More and more observability companies are introducing GenAI to reduce the efforts of on-call engineers maintaining production software. Relvy released its own troubleshooting platform to discover and cooperatively debug software incidents. We see we’re moving towards not just saving engineers time on debugging, but prevention of software downtime. In 2024 this is a cost to Global 2000 companies of $400 billion per year.
Troubleshooting today.
We see more and more existing observability companies like Datadog along with newcomers built on top of GenAI are seeking to reduce DevOps spend and reduce engineer fatigue debugging and maintaining production software. Savings to engineering personnel and reduced time to finding root cause of incidents is the big goal. Since site reliability and on-call engineers must spend on average 30 minutes debugging production incidents these GenAI Ops systems can reduce investigations to an incident’s root cause to minutes. Engineers can instead spend more time on innovating their companies infrastructure and building new software.
Enter automated, 24/7 discovery and debugging of software incidents. Full troubleshooting.
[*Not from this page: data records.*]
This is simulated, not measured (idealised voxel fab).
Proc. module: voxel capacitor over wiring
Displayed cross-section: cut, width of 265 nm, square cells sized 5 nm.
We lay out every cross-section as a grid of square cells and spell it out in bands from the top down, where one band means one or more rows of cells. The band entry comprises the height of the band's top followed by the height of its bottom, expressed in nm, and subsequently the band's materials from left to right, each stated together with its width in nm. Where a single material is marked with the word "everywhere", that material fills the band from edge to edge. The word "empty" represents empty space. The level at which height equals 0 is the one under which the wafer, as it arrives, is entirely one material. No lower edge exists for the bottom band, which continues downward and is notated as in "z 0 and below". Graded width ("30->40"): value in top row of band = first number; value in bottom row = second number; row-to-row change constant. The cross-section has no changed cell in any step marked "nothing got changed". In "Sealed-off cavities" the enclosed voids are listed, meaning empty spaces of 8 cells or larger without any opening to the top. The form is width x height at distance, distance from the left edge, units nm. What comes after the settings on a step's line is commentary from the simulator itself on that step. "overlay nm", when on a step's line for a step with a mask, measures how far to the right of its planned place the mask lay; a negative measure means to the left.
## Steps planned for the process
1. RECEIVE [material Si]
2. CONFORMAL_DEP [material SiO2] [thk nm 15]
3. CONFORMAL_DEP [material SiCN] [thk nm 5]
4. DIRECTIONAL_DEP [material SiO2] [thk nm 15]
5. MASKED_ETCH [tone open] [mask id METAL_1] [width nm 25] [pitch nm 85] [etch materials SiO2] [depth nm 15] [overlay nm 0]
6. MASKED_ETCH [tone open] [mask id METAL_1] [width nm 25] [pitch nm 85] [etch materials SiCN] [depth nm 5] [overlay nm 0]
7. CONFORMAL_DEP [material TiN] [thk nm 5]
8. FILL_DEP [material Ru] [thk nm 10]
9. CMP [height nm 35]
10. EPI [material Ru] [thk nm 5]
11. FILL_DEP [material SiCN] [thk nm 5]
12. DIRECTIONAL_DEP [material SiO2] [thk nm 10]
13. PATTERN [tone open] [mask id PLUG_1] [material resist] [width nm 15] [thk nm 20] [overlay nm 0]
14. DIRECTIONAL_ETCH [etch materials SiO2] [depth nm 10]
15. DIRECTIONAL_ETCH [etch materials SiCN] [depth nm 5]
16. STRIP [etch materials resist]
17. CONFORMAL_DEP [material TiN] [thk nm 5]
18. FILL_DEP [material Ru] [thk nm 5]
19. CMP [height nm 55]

Relvy released it’s own agentic AI automated software troubleshooting platform with the ability to monitor, discover and automatically debug production incidents 24/7; a new paradigm in troubleshooting is here. Relvy doesn’t just benefit SREs and on-call engineers by automating debugging, Relvy automates and greatly reduces escalations and downtime of software systems themselves by sorting through the alert noise and uncovering real incidents so they can be dealt with in a timely fashion.In addition to automatically querying and sorting alerts, Relvy incorporates an accompanying co-pilot that lets engineers ask questions and direct Relvy in the debugging process as it’s happening. According to a recent study from Oxford Economics and Splunk, the growing problem facing Global 2000 companies is the amount they spend as a result of software downtime; $400B a year. This was a survey conducted with CFOs, CMOs who could speak to the financial and brand fallout of experiencing such outages. This represents 8.89% of the average annual profit or just under 1% of annual run rate (0.774%) of Global 2000 companies.
What effect could automated, directed debugging and 24/7 discovery of software incidents have on this downtime cost? Now? And in the future?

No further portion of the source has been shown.